Experiment tracking (MLflow-compatible API surface)
Model registry (versioning, staging, promotion)
Deployment orchestration (targeting devices and fleets)
Telemetry ingestion and storage
Drift detection evaluation
Alert rule management
Serving the Svelte UI as static files
Embedded MQTT broker (rumqttd) for device communication

Stack: Rust + Axum + SQLite (swappable via Store trait) + tower-http + rumqttd

Key design choice: the MQTT broker is embedded in the server binary via rumqttd. No separate broker process is required. For deployments that already operate a managed broker (AWS IoT, HiveMQ, Mosquitto), the embedded broker can be disabled and an external URL configured instead:

[mqtt]
broker = "embedded"          # default - runs rumqttd inside the server process
# broker = "mqtt://your-broker.example.com:1883"   # external alternative

2. edgeflow-inference#

A standalone process that runs on each target (edge device, VM, k8s pod, or bare metal server). Responsible for model execution and, in managed mode, for its own lifecycle coordination with the server.

Responsibilities:

Load and run ONNX models via ort (ONNX Runtime)
Expose a local HTTP endpoint (POST /infer) for the application to call
Collect input/output telemetry and latency metrics
Detect input distribution drift against a stored baseline

In managed mode (when [server] is configured):

Register with edgeflow-server on startup
Listen for deployment instructions (MQTT subscription or HTTP poll fallback)
Download model artifacts from the registry
Hot-swap the loaded model without downtime
Confirm deployment status back to the server

Stack: Rust + ort + minimal HTTP server (no axum, weight matters on device) + optional MQTT client

Two modes, one binary:

# Standalone - pure inference server, no server communication
# (omit [server] block entirely)

# Managed - full lifecycle coordination
[server]
url  = "http://edgeflow-server:5000"
mqtt = "mqtt://edgeflow-server:1883"   # optional; falls back to HTTP poll if omitted

Key design choice: edgeflow-inference is useful standalone, without edgeflow-server. A user can run it as a pure ONNX inference server and never use the rest of the platform. This lets users adopt the inference component without committing to the rest of edgeflow. Process supervision (restart on crash) is delegated to the OS layer (systemd, Docker restart policy) rather than implemented as a third binary.

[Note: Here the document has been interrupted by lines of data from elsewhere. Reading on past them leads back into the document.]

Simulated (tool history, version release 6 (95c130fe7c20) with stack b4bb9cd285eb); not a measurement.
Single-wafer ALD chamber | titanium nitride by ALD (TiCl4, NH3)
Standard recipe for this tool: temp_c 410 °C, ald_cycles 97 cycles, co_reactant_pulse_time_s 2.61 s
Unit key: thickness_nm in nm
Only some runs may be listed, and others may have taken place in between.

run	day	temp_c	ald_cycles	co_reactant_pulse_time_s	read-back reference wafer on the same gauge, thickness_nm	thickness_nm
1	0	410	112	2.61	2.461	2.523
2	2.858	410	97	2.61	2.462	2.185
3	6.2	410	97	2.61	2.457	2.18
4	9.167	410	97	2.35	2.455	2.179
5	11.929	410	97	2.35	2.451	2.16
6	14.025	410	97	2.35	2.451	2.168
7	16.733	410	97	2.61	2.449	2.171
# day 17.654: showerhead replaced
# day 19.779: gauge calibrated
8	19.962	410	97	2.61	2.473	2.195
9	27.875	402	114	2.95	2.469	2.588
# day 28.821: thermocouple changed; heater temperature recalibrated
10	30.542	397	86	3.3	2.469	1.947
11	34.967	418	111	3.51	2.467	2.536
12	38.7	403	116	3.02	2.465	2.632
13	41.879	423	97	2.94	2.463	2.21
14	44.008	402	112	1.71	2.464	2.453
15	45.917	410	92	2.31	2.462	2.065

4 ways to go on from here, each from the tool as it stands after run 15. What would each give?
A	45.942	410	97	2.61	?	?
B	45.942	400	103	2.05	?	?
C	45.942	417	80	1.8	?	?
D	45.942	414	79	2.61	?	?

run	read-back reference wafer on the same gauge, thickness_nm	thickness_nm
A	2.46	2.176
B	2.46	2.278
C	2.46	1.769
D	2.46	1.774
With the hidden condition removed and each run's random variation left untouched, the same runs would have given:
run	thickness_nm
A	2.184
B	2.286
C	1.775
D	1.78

Communication Architecture#

Transport evolution:

The managed communication path can evolve without breaking changes:

HTTP pull (v1, no extra infrastructure) - inference polls server for pending deployments. Works through NAT and firewalls. Acceptable latency for model deployment (not control-plane timing-critical).
MQTT (v2, embedded broker) - inference subscribes to its deployment topic. Server publishes instructions immediately on deployment creation. Better for large fleets and real-time rollback instructions.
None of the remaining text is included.